Children and Families Bill

Memorandum submitted by Thea Cable (CF 99)

PROPOSED CHILDREN AND FAMILIES BILL 2013

I have prepared this document as a grandmother of a child with a Statement of Special Education Needs, who is currently in mainstream school. I wish the committee to consider my views on this matter. Although I will refer to my grandson’s situation, my comments are intended to be general and not specific to his case.

Having looked at the section of this Bill concerning Special Educational Needs, I am very concerned that, in all of it, I haven’t been able to identify how children who currently have a Statement will be supported and funded when this new Bill comes into force. There seems to be no mention of specific hours of support being awarded to a child, as there is at present. There seems to be no mention of any support given being protected by a legal obligation. The overwhelming feeling I get from reading the proposals is that it proposes a much more complicated system which may not provide the level of support that children currently are entitled to and receive under their Statement of Special Educational Needs. I think it may be unwise to leave schools and institutions to decide how to deliver what a child needs in terms of support and by far the safest method, and one which reassures parents and carers, is a clearly defined system with measurable levels of support, legally enforceable, that is adequately funded.

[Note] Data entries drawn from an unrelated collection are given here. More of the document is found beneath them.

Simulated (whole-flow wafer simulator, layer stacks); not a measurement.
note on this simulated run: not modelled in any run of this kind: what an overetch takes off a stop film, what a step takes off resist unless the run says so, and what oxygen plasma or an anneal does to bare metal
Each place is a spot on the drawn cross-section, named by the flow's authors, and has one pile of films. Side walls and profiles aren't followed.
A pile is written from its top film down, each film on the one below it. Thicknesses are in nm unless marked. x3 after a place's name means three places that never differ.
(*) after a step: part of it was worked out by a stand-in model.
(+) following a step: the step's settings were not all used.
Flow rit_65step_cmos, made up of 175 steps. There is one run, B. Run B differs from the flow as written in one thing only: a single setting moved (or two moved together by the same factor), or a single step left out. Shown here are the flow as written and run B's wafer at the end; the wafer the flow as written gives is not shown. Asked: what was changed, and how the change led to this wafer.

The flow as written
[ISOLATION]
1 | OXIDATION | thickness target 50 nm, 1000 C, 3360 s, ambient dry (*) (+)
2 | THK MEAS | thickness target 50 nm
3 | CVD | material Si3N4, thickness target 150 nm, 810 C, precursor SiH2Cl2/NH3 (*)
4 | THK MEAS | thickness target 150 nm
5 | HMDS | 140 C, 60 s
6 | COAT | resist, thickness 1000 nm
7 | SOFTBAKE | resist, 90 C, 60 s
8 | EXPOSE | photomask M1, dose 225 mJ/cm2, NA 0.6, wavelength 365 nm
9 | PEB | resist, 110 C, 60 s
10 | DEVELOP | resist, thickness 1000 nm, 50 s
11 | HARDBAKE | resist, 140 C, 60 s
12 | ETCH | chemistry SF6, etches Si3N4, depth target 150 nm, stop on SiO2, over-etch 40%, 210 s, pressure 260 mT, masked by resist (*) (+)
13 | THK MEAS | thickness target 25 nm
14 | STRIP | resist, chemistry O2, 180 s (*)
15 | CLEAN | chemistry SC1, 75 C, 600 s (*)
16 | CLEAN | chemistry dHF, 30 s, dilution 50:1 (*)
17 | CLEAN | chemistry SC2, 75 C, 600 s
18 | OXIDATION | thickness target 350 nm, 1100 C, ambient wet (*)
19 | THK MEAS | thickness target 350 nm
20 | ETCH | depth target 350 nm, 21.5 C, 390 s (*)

I would like to make the following specific points:

1. Under the proposals for the new Children and Families Bill, the Statement process disappears and is replaced by an Education, Health and Care Plan. So far it has not been made clear if children who have an EHC will be protected by the same statutory obligations as under the current Statement process. It is also not clear how this support will be defined and whether is it to be a more vague ‘support as needed’ arrangement rather than the very clearly defined hours of support as under the current Statement arrangement.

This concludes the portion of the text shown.